LAND SALESTexas Moves Close to Ban on Some Land Sales to Foreigners

By Sameea Kamal

Published 30 May 2025

The House has approved a conference committee report that lists sales to certain people from China, North Korea, Russia and Iran as threats to national security.

With just three days left before the deadline, the House has approved the negotiated version of a bill that aims to ban people tied to the governments of China, North Korea, Russia and Iran from purchasing land in the state. The bill awaits Senate approval before going to the governor.

Senate Bill 17 has moved forward in Texas despite a federal court ruling that a similar law in Florida was likely beyond the state’s authority. It’s the second attempt by Sen. Lois Kolkhorst, who said in 2023 that the right time to address concerns over foreign entities owning Texas land is before it becomes widespread — something she sees as a way to bolster national security.

The latest data available shows that investors from the four countries own a small portion of farmland in Texas and nationally. Chinese investors own about 383,000 total acres of U.S. farmland — about 600 square miles — which is less than 1% of total, foreign-held acreage, according to the United States Department of Agriculture’s 2021 land report.

On Thursday, the House approved a conference report on the measure after both chambers passed versions of the bill. Last session, although the Senate passed a similar measure, the House failed to take it up.

In mid-May, Kolkhorst initiated a process to reconcile differences between the chambers over who should be banned. The select group of lawmakers known as a conference committee worked in private on the conference version that is now up for a vote in the Senate.
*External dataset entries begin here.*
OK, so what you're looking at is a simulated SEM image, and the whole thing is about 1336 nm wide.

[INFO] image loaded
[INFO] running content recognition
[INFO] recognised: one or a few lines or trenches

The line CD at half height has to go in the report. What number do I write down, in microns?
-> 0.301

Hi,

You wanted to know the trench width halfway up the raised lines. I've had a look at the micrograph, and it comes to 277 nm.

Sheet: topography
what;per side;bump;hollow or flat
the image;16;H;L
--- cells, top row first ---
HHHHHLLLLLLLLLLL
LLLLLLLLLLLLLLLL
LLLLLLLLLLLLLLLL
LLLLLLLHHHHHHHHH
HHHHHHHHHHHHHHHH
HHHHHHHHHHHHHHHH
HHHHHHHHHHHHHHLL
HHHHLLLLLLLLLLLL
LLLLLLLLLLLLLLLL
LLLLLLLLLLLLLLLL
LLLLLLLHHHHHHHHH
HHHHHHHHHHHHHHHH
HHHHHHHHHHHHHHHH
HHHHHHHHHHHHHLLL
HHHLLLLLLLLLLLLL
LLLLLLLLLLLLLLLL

The conference report preserves the last-minute amendments from the bill passed by the House: giving the governor the authority to add more countries to the list, restricting leaseholders from renting for up to 100 years to just one year, and including language that barred people who were part of a ruling political party from buying land.

The conference committee version requires that the person have permission to live in the U.S. legally, but also that the property would serve as a primary residence. Under that version, those in the United States on work or student visas are also barred from buying a controlling interest in land as a business investment.